I seem to have lost your sweet message, but it touched my heart. I am so happy someone in today's world still loves a grandmother! And to think that she inspired you to be a quilter is the best story yet.

I never knew a grandmother on either side of the family, but my mother loved to sew. She told me that her mother had brought in a meager income back in the early 19th centruy by sewing embroidered dust caps. Would any one of us know what that is? The ladies all wore long hair put up on top of their heads and of course wanted to keep it as clean as possible as long as possible. Times were rough back then. So she made the traditional little elastic type and shaped dust caps to use when they did their house cleaning. I suppose vacuumes were not invented by then and most people could not afford carpet anyway. Apparently my grandmother was well-known for her sewing and embroidery skills. She passed that ability down to my mother so there was always lots of cloth at our house.

So how does that all translate to quilting? I began cutting pieces of cloth (out of the middles of yardage) when I was two. You know any mother is going to be upset about that if the yardage were being saved for somethign special. Then I learned to find scraps of cloth she had laid aside and made things like coin purses. Of course the purses could not be given away empty, so I "borrowed" the change from the milk bottles set out for our milk man. Hmmmm! Got into trouble for that one too! Then someone finally gave me a piece of cloth of my own and I was allowed to make my first dress before I was eight. Those precious little clippings from the corners and sides could not be wasted, so my mother and my aunt showed me how to put them together for a doll quilt or doll dresses.

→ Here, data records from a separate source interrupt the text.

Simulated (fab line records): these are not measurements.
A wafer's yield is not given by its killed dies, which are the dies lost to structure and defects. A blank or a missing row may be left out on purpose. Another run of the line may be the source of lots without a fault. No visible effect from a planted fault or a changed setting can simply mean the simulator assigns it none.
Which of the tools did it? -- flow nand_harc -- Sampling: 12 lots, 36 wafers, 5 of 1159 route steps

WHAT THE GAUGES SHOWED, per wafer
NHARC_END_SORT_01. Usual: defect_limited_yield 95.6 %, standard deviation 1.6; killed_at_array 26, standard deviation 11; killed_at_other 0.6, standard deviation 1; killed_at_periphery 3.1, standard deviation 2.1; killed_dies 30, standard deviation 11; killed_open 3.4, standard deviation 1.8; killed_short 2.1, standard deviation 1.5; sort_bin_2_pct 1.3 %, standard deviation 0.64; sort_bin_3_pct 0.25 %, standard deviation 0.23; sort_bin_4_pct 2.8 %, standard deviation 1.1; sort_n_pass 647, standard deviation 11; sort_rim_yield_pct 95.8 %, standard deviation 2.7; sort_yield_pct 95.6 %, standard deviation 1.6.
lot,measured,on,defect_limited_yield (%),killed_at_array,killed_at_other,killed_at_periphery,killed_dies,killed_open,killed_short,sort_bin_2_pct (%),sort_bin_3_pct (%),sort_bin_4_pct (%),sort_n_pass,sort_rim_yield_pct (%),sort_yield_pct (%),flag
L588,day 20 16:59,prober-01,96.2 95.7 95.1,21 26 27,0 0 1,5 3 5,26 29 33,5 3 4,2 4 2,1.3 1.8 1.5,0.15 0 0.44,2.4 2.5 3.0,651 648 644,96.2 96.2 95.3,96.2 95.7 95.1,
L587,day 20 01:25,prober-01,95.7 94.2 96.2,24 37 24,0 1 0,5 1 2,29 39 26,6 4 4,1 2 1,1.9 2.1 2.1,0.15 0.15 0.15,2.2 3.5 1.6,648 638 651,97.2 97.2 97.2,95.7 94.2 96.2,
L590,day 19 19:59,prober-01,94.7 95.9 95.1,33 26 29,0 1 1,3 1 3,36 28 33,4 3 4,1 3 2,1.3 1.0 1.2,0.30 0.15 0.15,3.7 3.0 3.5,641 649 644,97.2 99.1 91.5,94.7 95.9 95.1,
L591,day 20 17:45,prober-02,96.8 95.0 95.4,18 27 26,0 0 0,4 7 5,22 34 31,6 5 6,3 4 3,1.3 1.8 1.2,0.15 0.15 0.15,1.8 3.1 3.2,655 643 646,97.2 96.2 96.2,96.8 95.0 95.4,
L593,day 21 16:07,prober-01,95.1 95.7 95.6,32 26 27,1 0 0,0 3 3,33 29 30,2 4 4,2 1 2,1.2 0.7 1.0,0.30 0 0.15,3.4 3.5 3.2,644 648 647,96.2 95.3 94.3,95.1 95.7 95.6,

The doll quilt is what caught my heart, so my "career" as a quilter went from there. Most of my quilts have been for gifts--weddings, new babies and even just because. But someday (when I manage to get back home) I still want to make one for every grandchild in our family. There are 17 now and I need to quit this and get busy!

The message I get from all this is that it takes lots of tender love and care from someone who wants you to succeed at something useful. I see some little girls who know nothing but TV and boys and it breaks my heart.